New Pictures of Neptune's Moon Triton




NASA released new pictures of Neptune's freezing moon Triton, made from data taken by the Voyager 2 spacecraft on its way out of the solar system in 1989.
The close-up shots reveal Triton's pockmarked surface, covered with crater scars from years of space rock impacts, as well as smooth volcanic plains, mounds and round pits formed by icy lava flows.
The photographs were released to commemorate the 20-year anniversary of the Voyager flyby of the moon, the last solid object visited by the spacecraft. The images were made using topographic maps derived from Voyager 2 photographs.

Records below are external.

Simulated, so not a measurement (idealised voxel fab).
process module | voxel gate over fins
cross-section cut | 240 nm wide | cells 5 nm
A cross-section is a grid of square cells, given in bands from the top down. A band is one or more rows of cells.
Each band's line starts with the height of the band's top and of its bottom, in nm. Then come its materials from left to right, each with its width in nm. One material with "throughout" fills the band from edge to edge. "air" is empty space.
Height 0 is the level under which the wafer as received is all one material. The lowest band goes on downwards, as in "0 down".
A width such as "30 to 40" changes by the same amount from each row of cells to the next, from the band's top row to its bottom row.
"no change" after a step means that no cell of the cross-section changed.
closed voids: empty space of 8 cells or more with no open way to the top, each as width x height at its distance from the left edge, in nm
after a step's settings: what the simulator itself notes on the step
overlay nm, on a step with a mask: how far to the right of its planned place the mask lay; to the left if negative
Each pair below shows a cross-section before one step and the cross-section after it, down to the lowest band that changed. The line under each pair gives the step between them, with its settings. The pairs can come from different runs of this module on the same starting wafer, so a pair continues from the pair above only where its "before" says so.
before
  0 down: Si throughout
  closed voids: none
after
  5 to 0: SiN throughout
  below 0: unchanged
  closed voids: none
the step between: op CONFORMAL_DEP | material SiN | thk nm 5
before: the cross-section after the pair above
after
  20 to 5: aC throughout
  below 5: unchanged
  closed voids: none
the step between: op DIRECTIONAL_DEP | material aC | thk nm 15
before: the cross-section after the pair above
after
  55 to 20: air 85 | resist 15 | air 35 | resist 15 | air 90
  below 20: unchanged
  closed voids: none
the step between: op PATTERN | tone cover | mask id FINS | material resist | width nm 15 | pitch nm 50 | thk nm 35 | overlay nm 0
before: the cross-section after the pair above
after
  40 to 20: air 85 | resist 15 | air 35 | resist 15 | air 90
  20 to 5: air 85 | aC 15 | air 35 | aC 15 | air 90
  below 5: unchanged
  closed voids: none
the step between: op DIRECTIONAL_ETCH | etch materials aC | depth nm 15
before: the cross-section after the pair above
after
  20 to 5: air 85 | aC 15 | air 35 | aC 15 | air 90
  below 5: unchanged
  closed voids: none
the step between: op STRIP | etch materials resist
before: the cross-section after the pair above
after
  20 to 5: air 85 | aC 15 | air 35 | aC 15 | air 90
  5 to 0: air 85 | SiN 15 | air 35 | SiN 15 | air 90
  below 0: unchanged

Among its discoveries at the moon, Voyager 2 revealed that Triton has active geysers. And with surface temperatures at minus 391 degrees Fahrenheit (minus 235 degrees Celsius), Neptune's largest moon is one of the coolest objects in the solar system.
The unmanned Voyager 2 probe launched in 1977 on a grand tour of the solar system, visiting Jupiter, Saturn, Uranus, and Neptune, as well as many of their moons, before moving on to interstellar space.
The probe is currently about 8.4 billion miles (13.5 billion km) from the sun, or almost 90 times the distance between the sun and Earth.
Voyager 2 and its sister, Voyager 1 (also launched in 1977, and currently the farthest away man-made object, at about 10 billion miles, or 16 billion km from the sun) are still operational and still transmitting data.
Both probes carry with them golden phonograph records with sounds chosen to communicate a sampling of humanity to any extraterrestrial life they may encounter. The contents, which include greetings in 55 languages, as well as music such as Bach's Brandenburg Concerto, gamelan music from Indonesia, Louis Armstrong's "Melancholy Blues," and many others, were chosen by a NASA committee headed by Carl Sagan.